Overfishing, pollution and climate change are a lethal combination threatening the very existence of our planet’s most diverse ecosystem. Fish stocks are dwindling; life sustaining coral reefs are disappearing at a record pace; oceanic “dead zones” are expanding; certain aquatic species are on the verge of extinction.
Ethical diners, demanding chefs, and a network of advocacy organizations (Ocean Wise, an initiative of the Vancouver Aquarium in Canada; Sea Choice, of the Monterey Bay Aquarium, U.S.A.; the U.K.-based Marine Stewardship Council) are together shifting the foodservice industry towards sustainable seafood in response to increasing concerns about the future of the world’s fisheries.
Just as they are already doing for meat products, diners are also slowly seeking out restaurants that approach their seafood purchases ethically. And for many chefs, while choice may be limited and prices slightly higher, the increased quality of the products makes the move an easy one. Line-caught fish are in much better condition than their net-caught brethren; there is less bruising, scales and overall skeletal structure is in much better shape, they can be held in refrigeration for much longer periods of time.
Of course, finding suppliers that carry sustainable seafood can be a challenge, which is where organizations like Ocean Wise, Sea Choice and the Marine Stewardship Council come in. They work with fisheries to ensure their practices are sustainable, monitor them on their progress, and each run successful labeling and branding programs to aid consumers and chefs alike make their purchases.
So, what is sustainable seafood? Ocean Wise provides a concise definition:
“Species that are caught or farmed in a way that ensures the long-term health and stability of that species, as well as the greater marine ecosystem.”
And when assessing a species to determine whether or not it is sustainable, Ocean Wise relies upon four basic criteria, asking:
- Is it abundant and resilient to fishing pressures?
- Is it well-managed using current research?
- Is it harvested in a method that limits by-catch?
- Is it harvested in a way that limits damage to marine or aquatic habitats and negative interactions with other species?

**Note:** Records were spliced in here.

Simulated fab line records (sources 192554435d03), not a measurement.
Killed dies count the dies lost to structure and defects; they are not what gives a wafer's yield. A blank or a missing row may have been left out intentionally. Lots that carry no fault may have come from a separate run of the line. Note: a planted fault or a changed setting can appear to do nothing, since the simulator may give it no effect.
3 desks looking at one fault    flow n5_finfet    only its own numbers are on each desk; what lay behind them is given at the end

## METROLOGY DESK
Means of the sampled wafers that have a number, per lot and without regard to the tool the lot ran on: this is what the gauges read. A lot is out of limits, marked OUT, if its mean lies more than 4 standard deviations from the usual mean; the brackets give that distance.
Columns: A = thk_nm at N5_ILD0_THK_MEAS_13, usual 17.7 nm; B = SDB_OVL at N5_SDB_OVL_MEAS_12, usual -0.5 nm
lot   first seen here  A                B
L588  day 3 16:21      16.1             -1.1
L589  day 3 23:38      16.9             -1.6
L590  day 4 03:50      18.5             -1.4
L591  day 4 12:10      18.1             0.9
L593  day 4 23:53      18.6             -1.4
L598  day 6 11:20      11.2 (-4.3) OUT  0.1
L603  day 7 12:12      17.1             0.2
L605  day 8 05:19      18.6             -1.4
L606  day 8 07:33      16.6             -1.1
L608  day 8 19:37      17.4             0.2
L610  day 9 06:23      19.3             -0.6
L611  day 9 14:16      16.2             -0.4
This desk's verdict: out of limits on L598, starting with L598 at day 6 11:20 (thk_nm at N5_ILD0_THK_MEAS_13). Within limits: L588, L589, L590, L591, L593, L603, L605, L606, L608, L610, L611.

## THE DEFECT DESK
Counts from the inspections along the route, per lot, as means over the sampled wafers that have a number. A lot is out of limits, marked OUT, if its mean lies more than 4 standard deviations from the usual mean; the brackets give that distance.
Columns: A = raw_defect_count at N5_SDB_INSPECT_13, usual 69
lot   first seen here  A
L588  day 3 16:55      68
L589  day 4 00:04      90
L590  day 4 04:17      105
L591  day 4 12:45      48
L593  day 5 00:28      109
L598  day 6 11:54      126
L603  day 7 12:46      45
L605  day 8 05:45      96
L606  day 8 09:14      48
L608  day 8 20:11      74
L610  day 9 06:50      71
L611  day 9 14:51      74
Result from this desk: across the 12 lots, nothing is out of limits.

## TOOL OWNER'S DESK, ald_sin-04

Best of all, for Ocean Wise, the answer is as simple as black-and-white: either a species is sustainable or it isn’t – making it that much easier for both the home consumer and for the foodservice industry to make the choice.
I was first introduced to sustainable seafood by the fantastic folks at Ottawa’s Whalesbone Oyster House. (They introduced me to quite a few things, in fact; Sailor Jerry’s spiced rum quickly comes to mind, but that’s a story best left untold!) There, they pride themselves on only serving sustainable seafood — and do so marvellously, thanks in no small measure to a brilliant team of culinary wunderkinds. Better still, the efforts of proprietor Joshua Bishop to promote sustainable fish and shellfish created such demand in the Ottawa region, a few years ago he opened a second, complementary operation: the Whalesbone Sustainable Oyster and Fish Store. Cool, eh?
Anyway, suffice it to say, it is heartening, as an aspiring chef, to see the industry move in this direction. We all, regardless of our profession or vocation, ought to find ways to conduct our businesses more ethically and sustainably. And, making the choice to buy, prepare and serve only sustainably caught or harvested seafood is a small, but important step in the right direction.